New Life Evangelistic Center – Longest Night

Public service, as a construct, stretches beyond campaign slogans, stale stump speeches, and mailed propaganda. There is a distinct difference between a politician and a public servant. An effective leader immerses oneself within the community and walks amongst the people. That is where the true understanding is cultivated and the work must be done.

As the 7th Ward Committeeman many of my constituents have come to me expressing concerns with the homeless population downtown. Time after time and neighborhood meeting after the next, that theme of frustration would reappear. One organization that has tried to bring support to the community is Reverend Larry Rice and the New Life Evangelistic Center (NLEC). NLEC is located at 1411 Locust Ave, St. Louis, MO and has been there since 1972.

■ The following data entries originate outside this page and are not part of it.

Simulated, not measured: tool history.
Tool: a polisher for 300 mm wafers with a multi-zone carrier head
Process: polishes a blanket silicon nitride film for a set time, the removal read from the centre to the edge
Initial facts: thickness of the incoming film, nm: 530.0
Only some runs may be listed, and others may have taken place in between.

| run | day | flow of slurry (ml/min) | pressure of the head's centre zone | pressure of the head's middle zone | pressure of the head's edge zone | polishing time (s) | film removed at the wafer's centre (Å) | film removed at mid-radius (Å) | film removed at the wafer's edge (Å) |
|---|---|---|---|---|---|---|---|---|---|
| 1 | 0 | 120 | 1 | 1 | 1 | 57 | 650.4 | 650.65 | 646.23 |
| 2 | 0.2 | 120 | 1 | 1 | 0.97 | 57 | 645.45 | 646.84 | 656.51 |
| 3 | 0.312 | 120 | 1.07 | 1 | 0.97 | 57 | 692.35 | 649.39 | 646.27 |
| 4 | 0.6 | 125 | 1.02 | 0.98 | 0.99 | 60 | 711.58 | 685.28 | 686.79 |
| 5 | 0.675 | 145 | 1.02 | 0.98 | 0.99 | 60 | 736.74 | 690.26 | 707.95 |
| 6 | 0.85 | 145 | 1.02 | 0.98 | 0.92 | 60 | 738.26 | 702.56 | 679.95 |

The New Life Evangelistic Center (NLEC) came to the Downtown Neighborhood Association meeting to be come face to face with their neighbors. I had observed time and again where residents would complain with such vitriol towards the homeless population. It was often that no representative from Larry’s organization would be present.  Finally seeing the conversation take place truly brought me some joy. I believe that it is better for people to work out differences and have come to the table for common ground.  I knew one is that this meeting would be like no other. You can watch the meeting here.

So much of the frustration with Larry rice and his organization is the manner of which services are provided. The example provided by many downtown residents is that the center took donations inappropriately; such as taking  winter coats during the summer and the donations would end up in the street. If you take those type of incidents coupled with the recent K2 drug overdoses, reports of violent assaults and overall poor management of facilities it creates frustrations observed by the many citizens.

While I can understand some frustration of both sides, I think the argument or the discussion should be more around what we can to do together to help some of St. Louis’ more vulnerable citizens. I understand the varying sides of the argument what is the word what can we do as want to come together.I would often hear elected officials and neighbors give opinions of the poor state of affairs at the center. In order to fully understand the state of the conditions one must venture to element. Anyone can sit behind a keyboard and give an opinion. Realizing that axiom, I set out to observe  NLEC for myself.  To be an effective public servant must put oneself in the shoes of the next person.

The Sleep Out to Speak Out rally was held on Saturday December 23, 2016. Though I had been to the Center before, I decided to sleep out that night. Arriving at the center I would observe the usual band of mayoral candidates passing through for their photo ops. I made a deliberate point to not be recognized; having obscured my face. I even left my cell phone at home; trading it for a small note pad. It rained nearly all day ultimately rendering my note pad useless.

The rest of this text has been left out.